State Rep. Paul Bandy (R-San Juan Co., ALEC) has now been appointed to lead the Rules Committee for the new House.
What qualifies Bandy to lead a committee? His years as the state’s ALEC chair, for one. Bandy sat down with us and constituents in 2012 to explain how, as ALEC chair, he controls a slush fund to send fellow legislators on ALEC excursions to meet with corporations pushing new pro-corporate bills. He also nicely told us that, as an ALEC member, corporate checks “just show up in my mailbox.”
State Rep. Paul Bandy, co-chair of the American Legislative Exchange Council in New Mexico, gave a surprisingly candid, on-the-record interview that Progress Now New Mexico attended and recorded.
Bandy says that he never solicited a single donation and that money just appears in his mailbox from ALEC-related corporations. Some in the audience laughed at the remarks, but Bandy didn’t bristle at being called a ‘corporate-sponsored legislator,’ something that should give pause to New Mexico voters…
Anyone interested in getting legislation passed, Bandy said, should do like ALEC and write him a check for $2,300, buy him lunch and he will consider the legislation. Theoretically, this comment was a joke.

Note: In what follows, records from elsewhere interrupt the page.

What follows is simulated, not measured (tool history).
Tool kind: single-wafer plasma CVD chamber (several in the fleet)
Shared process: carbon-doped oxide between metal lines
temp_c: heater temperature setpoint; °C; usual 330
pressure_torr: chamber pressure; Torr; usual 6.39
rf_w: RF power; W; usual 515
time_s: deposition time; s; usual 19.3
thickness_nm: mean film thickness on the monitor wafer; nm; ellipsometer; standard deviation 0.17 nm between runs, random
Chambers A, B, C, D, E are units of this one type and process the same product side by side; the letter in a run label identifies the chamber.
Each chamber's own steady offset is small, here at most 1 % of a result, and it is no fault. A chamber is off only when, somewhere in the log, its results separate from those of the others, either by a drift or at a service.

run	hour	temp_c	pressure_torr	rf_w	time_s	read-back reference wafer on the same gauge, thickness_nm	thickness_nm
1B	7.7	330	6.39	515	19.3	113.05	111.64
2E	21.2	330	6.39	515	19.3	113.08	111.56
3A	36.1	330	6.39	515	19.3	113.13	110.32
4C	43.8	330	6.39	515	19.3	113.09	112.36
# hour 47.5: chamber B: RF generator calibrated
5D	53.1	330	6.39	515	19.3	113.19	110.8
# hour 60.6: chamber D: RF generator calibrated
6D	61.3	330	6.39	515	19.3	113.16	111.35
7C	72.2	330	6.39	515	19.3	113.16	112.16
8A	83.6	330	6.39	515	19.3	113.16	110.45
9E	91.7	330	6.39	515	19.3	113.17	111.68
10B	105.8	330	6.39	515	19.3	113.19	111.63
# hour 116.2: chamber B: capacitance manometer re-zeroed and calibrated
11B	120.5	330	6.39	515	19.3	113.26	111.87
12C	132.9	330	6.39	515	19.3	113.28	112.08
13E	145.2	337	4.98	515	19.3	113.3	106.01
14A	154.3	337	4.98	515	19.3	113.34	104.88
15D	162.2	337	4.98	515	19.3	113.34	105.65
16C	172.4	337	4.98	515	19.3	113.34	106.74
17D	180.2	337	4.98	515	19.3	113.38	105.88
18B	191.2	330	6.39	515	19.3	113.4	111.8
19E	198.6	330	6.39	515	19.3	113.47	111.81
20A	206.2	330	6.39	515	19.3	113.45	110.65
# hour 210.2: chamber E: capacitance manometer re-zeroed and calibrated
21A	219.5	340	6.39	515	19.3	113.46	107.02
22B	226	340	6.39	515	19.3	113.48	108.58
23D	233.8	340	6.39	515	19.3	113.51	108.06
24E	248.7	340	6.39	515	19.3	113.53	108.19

House Agriculture, Water & Wildlife Committee
Rep. Candy Spence Ezzell (R- Roswell) is one of the most colorful members of the state legislature. She routinely sponsors bills relating to horse racing (she’s a big fan).
A few years back, she received some interesting attention by suggesting that the state add miniature giraffes to the state’s list of permitted service animals (like service dogs, only with longer legs, presumably). We think she was joking. Maybe.
Service giraffes: It seemed like an innocent enough bill. Sen. Nancy Rodriguez’s Senate Bill 320 would add miniature horses to the lists of service animals for the disabled. It easily passed the Senate, but when it got to the House, the road got a little bumpy, at least for a couple of minutes. Rep. Candy Spence-Ezzell, R-Roswell — a rancher who does know horses — was skeptical.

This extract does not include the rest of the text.